Rice prices have risen in the wake of new trade restrictions, a few weeks ahead of an October meeting of WTO senior officials that is intended to lay the groundwork for progress at the trade body’s thirteenth ministerial conference in five months’ time.
Markets around the world have reacted to India’s ban on exports of non-basmati rice, according to the monthly “Market Monitor” produced by the Agricultural Market Information System (AMIS). The Russian Federation has also extended its rice export ban until the year-end, while the Philippines has set price ceilings for rice in a bid to ensure the staple remains accessible to consumers.

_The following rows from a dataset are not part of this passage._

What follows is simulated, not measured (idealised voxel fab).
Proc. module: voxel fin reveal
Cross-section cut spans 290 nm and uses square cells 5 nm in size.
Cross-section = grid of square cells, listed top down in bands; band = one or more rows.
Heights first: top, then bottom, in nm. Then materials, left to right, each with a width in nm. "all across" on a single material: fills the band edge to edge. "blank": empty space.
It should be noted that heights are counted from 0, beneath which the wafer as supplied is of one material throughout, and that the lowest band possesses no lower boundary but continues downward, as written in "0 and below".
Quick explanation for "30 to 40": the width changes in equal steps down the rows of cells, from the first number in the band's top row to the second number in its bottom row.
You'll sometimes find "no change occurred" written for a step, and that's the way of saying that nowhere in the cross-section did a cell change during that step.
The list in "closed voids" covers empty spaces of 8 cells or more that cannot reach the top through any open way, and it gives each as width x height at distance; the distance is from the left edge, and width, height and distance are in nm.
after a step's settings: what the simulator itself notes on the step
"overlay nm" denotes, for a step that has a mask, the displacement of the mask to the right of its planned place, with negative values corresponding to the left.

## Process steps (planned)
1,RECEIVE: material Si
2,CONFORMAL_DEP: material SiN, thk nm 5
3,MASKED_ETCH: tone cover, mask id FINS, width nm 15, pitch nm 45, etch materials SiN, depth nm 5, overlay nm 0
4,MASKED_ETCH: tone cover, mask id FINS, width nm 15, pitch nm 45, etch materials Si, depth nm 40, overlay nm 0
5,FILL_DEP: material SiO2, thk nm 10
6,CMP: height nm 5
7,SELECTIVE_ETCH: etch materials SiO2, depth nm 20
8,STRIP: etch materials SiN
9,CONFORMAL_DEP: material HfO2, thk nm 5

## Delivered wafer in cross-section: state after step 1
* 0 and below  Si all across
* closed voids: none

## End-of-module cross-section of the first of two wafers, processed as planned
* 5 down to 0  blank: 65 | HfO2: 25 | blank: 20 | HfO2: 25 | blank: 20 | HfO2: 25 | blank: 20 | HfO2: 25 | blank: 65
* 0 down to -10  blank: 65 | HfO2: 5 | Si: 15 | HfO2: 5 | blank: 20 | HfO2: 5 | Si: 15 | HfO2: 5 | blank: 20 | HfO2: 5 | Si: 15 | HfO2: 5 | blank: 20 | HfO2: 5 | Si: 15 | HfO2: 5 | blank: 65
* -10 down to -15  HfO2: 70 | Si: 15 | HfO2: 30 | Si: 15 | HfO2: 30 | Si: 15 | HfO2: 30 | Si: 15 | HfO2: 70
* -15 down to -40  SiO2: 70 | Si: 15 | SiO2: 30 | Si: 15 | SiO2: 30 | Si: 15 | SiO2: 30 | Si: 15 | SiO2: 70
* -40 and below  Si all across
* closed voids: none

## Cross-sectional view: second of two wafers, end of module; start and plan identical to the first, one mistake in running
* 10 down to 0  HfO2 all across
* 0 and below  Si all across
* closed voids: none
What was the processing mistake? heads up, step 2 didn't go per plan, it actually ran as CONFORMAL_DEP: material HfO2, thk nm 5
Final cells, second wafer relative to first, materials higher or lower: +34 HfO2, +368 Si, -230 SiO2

Although the overall index of food prices fell in August, grain and oilseed markets have been under pressure since the Russian Federation withdrew security guarantees for Black Sea shipping and terminated its involvement in the Black Sea Grain Initiative – a mechanism brokered by the UN and Türkiye which has eased exports of over 32 million metric tons of grain and food products since its launch in July 2022.
Making a breakthrough in the WTO’s ongoing agriculture negotiations would be “crucial” in addressing unresolved challenges facing the sector, including those associated with food insecurity, high food prices and inflation, WTO Director-General Ngozi Okonjo-Iweala told Foreign Affairs editor Daniel Kurtz-Phelan in a 24 August interview.
Rice Prices Hit Fifteen Year High…
“Countries should not take actions which limit the flow of agricultural and food goods, conflate military targets and civilian food distribution supply chains,” said the Chair of AMIS, Seth Meyer, in an end-July statement. He cautioned that the world’s most vulnerable consumers would bear the brunt of trade actions that exacerbate or transmit uncertainty onto other countries.
Rice has largely remained insulated from the volatility that has affected other food commodity markets, but in August prices for the grain reached a fifteen-year high in nominal terms. In March 2022, food prices hit a record peak after the outbreak of war in Ukraine, although robust farm output in many world regions and steps to ease exports from the Black Sea region have subsequently brought them back down to lower levels.
A mid-year monitoring report issued by the WTO at the end of July this year found that, while the number of export restrictions on food, feed, and fertilizer had fallen substantially, many such measures remained in place, contributing to supply uncertainty and price volatility.
In a declaration agreed at their 9-10 September meeting in New Delhi, India, G20 leaders committed “to facilitate open, fair, predictable, and rules-based agriculture, food and fertilizer trade, not impose export prohibitions or restrictions and reduce market distortions, in accordance with relevant WTO rules.”
The statement comes just two weeks after G20 trade and investment ministers meeting in the Indian city of Jaipur issued an outcome document and chair’s summary recognising that trade, along with domestic production, plays “a vital role” in improving global food security in all its dimensions. The text echoes language agreed by trade ministers in a WTO declaration on trade and food security in June 2022, which formed part of a package concluded at the organisation’s twelfth ministerial conference.